Foreign UN worker among those dead one day after Israeli air raids killed more than 400 Palestinians on Tuesday, breaking a months-long ceasefire.
Israeli strikes have killed dozens of people, including a foreign aid worker, in Gaza a day after it launched a wave of strikes that shattered the ceasefire with Hamas.
The deadly Israeli attacks early on Wednesday targeted Khan Younis and Rafah in southern Gaza, as well as Gaza City’s Sabra neighbourhood in the north. Tents housing forcibly displaced people were also hit, killing a mother and a child.
The Israeli army claimed in a statement that it struck a “Hamas military site” in northern Gaza overnight.
The Palestinian Health Ministry said that an international aid worker was killed and five others were wounded in an Israeli attack on central Gaza.
Wednesday’s attacks came after more than 400 Palestinians were killed, many of them children, as Israel resumed its full-fledged bombing of Gaza on Tuesday, shattering a fragile ceasefire with Hamas that had been in place since January 19.
The Palestinian Health Ministry said at least 434 people have been killed in the attacks since Tuesday.
Elsewhere in central Gaza, Palestinians reported an attack on a home near a mosque in Deir el-Balah area, while Israeli helicopter fire and artillery shelling were reported east of the Bureij refugee camp on Wednesday.
media’s Hind Khoudary, reporting from Deir el-Balah, said people in Gaza were left “terrified, helpless and devastated” following the attacks amid the Israeli blockade of aid and electricity cuts.

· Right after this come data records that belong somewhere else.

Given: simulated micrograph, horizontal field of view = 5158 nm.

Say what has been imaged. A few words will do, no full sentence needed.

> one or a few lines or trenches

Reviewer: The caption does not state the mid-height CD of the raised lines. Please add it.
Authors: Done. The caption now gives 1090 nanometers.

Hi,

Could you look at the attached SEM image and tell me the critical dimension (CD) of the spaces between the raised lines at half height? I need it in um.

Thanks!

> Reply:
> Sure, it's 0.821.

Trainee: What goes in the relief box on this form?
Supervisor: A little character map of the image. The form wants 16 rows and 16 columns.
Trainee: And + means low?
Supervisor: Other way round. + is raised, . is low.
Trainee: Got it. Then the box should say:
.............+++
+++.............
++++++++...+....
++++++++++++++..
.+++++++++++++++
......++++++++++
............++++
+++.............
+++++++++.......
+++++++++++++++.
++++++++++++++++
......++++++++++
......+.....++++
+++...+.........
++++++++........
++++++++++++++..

Tuesday’s attacks attracted widespread condemnation, including from United Nations Secretary-General Antonio Guterres who said he was “outraged by the Israeli air strikes in Gaza”.
China’s European envoy Fu Cong regretted the “harm done to the hard-won ceasefire”. Several lawmakers in the United States also condemned the Israeli attacks, with Senator Bernie Sanders calling for an end to US military aid to Israel.
Israel’s opposition leader and former Prime Minister Yair Lapid called on the public to rally against Netanyahu’s government, accusing it of having “no red lines” after resuming the war in Gaza.
Protests erupt in Israel
The entire nation must “come together and say: ‘Enough!’”, wrote Lapid in a post on X on Wednesday. “I’m calling on all of you – this is our moment, this is our future, this is our country. Take to the streets!” he added.
Thousands of Israelis packed a Tel Aviv square on Tuesday evening to demand the government resume negotiations for a captive deal.